Niagara Gazette

Sports

January 28, 2012

A freshman season for the ages

It’s the year of the freshman at Niagara University.

First-year point guard Juan’ya Green is on pace to break the Purple Eagles records for points and steals by a freshman, and quickly gaining ground on the assists record.

Antoine Mason, a redshirt freshman who played three games last season before getting hurt, already ranks among the top five freshman scorers in school history, and could wind up with more points or steals than Green at season’s end.

Ameen Tanksley has been a full-time starter in his first year, and redshirt freshmen Joe Thomas and Josh Turner have been contributors off the bench. At times, the Purple Eagles have played five freshmen at once.

But none of these players will ever be remembered as the greatest freshman to ever play for Niagara.

That distinction will always belong to Hall of Famer Calvin Murphy — even though he holds none of the freshman records.

When Murphy arrived on Monteagle Ridge in 1966, NCAA rules prohibited freshmen from playing varsity basketball. Murphy and fellow scholarship recruits Mike Brown, of Lockport, Steve Schafer and Jim Malfetti played on the freshman team with a group of walk-ons, including Niagara Falls natives Tom Monin and Steve Simmons.

“That freshman year was something special,” Murphy said Saturday after speaking to a group of Niagara boosters at Jetport Restaurant. “I was just a wide-eyed little kid out of Norwalk, Conn., happy to be in college and I looked forward to every single game. I used to get butterflies”

Murphy sure didn’t play like he was nervous. He scored 929 points — nearly double the 467-point freshman record Garry Jordan set in 1978 — in just 19 games, for an astonishing scoring average of 48.9. He netted at least 40 points in all but one game (when he had 38) and went for a high of 66 against Hot Dawgs, a local municipal team.

Accounts of Murphy’s freshman performances nicknamed him “The Fastest Shooter on the Niagara Frontier,” “Niagara’s Second Biggest Wonder,” and “The One Who Will Steal All the Peaches out of Doc Naismith’s Basket,” according to university publicity records.

Murphy credited freshman coach Ed Donaghue — the man most responsible for recruiting him to Niagara — and his teammates for his remarkable point totals.

“Ed Donaghue was a tremendous individual, not just as a basketball coach but as a father away from home,” Murphy said. “My teammates understood what this was all about. We were promoting NU basketball. They did all the dirty work and I got to shoot the ball.”

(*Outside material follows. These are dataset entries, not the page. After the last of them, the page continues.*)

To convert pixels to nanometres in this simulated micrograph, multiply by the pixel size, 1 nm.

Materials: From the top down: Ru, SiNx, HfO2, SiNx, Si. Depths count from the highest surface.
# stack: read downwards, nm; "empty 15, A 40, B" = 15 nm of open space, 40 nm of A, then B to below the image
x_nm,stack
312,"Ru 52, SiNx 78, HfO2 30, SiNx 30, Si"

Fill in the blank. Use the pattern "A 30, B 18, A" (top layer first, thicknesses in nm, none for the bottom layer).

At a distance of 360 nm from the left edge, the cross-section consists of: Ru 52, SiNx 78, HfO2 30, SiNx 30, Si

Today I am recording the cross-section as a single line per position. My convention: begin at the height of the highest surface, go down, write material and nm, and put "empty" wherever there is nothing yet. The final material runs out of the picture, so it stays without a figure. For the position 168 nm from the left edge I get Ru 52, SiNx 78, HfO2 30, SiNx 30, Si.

Even though he was gunning on nearly every possession, Murphy was an efficient scorer, shooting 51 percent from the field and 84 percent from the foul line.

“He was responsible for changing the dinner hour in hundreds of Niagara Falls homes on basketball nights,” the Gazette wrote after the season, “with full houses generally on hand early at the NU Student Center for the freshman games, something that had not happened regularly before.”

Said Jerry Wolfgang, former president of the Niagara Boosters Club, “People decided: We need to see Calvin.”

Murphy very much enjoyed the support he got from his freshman classmates during on campus games. Coming out of high school, he preferred to play with his jersey untucked. After the Rev. Kenneth Slattery, university president at the time, sought to silence Murphy’s fashion statement, more than 600 freshman students came to the next game with white shirts hanging free and chanted “Take it out! Take it out!”

When the Purple Eagles played St. Bonaventure at Buffalo’s Memorial Auditorium on Jan. 15, 1967, the crowd was as large for the opening game featuring Murphy and Bona’s freshman sensation, Bob Lanier, as it was for the varsity game that followed.

“I remember coming out for the game warmup and looking around like what is this?” Murphy said. “And Bob Lanier said the same thing. It was a varsity crowd for a freshman game.”

Murphy and many others who attended that event fail to recall that another big game was played that day — the very first Super Bowl.

In 1972, the NCAA changed its rules to allow freshman to play varsity basketball. Decades later, freshmen of Murphy’s caliber leave for the NBA after one spectacular season. But Murphy is happy with the way things turned out for him.

“How many freshmen you know averaged 48 points per game?” he said proudly. “I’m old school. I don’t believe that players should go to the pros before college, for educational and basketball purposes. I’m from that era. Whatever was going on during that span of time should have been. I should have been a freshmen player. My freshman year is what allowed me to be nationally recognized. I had great coaches, I was able to make all my mistakes during the freshman campaign, and when I went to the varsity I was full-blast, guns blazing”

Sitting courtside at Friday night’s game at the Gallagher Center, Murphy paid special attention to Green, who is averaging 17.2 points and 4.5 assists through his first 22 games.

“He’s special,” Murphy said. “I’m a pretty good measure of talent and I can see those that have learned on their own and I can see those that have had some pretty good coaching. And somewhere along the line, he’s had some pretty good coaching. A lot of players are athletes. He’s a basketball player. And there’s a big difference.”